Uncertainty about the future and focus on self outweigh hopes for a shared life with significant other

For Park Hyun-ah, 30, life was always meant to follow a certain trajectory.

After graduating from high school, she went on to a prestigious university, after which she was certain she would pass the bar exam or land a high-paying, stable job. Fierce competition obstructed both options, and Park entered graduate school.

Having at least tackled the hurdles of education, the next rite of passage was employment. But after a year of job seeking, Lee remained jobless. Last month, she nabbed a contract-based position at a state-run organization. Employment was somewhat taken care of.

Park is now faced with that final task in what traditionally has been considered a well-rounded Korean’s life -- marriage. But like a growing number of Koreans, she has lost confidence in the institution as an inevitable step in life.

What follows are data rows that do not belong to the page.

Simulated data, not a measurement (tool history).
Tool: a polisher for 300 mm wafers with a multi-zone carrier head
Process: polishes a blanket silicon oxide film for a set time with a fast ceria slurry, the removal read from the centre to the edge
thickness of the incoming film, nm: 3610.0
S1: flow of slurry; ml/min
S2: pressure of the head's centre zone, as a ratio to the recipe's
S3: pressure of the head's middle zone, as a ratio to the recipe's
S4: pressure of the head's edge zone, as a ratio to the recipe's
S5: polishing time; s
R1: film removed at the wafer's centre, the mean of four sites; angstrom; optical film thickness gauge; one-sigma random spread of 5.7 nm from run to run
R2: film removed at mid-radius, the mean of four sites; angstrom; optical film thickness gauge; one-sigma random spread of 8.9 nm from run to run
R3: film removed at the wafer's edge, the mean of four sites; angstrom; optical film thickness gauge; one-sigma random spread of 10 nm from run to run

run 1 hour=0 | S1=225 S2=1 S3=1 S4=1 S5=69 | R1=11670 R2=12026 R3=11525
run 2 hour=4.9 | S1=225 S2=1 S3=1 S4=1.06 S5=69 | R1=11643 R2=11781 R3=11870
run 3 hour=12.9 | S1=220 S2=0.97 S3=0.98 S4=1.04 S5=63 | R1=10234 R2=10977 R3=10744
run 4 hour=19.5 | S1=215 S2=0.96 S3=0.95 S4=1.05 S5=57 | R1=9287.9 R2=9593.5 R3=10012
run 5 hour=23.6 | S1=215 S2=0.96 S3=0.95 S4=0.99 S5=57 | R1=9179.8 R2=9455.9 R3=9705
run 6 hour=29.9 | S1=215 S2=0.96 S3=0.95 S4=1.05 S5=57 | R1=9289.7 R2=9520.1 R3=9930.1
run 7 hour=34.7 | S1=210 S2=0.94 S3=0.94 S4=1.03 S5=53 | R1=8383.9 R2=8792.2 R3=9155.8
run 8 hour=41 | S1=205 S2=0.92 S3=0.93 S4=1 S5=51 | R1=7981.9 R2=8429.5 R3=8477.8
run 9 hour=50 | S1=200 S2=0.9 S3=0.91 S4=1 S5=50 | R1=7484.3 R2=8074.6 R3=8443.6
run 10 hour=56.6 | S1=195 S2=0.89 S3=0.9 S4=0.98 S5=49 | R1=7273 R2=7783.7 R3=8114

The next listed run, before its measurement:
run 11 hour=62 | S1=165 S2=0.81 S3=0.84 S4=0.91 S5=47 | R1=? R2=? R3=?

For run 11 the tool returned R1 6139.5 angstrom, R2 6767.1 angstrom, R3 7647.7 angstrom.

“Growing up, I never questioned the fact I would get married,” Park told The Korea Herald. “But then again, a lot of things I never questioned turned out differently. These days, I’ve become more and more fearful of marriage.”

Image of a wedding (Uto Image)
Image of a wedding (Uto Image)

According to statistics released by the Seoul Metropolitan Government, 41 percent of Seoulites surveyed said they regarded marriage as “a question of choice rather than obligation” in 2014, compared to 28.9 percent in 2006. Those who felt that marriage was a “must” decreased from 23.5 percent in 2006 to 13.5 percent in 2014.

The number of registered marriages continues to fall, according to Statistics Korea. Some 430,000 marriages were registered in 1996, whereas in 2011, the number fell to 300,000. In 2017, only 260,000 cases were registered.

The hike in the number of one-person households also stands out. As of 2016, some 5.4 million Koreans live alone, a figure that has more than doubled since 2000’s 2.2 million, according to Statistics Korea.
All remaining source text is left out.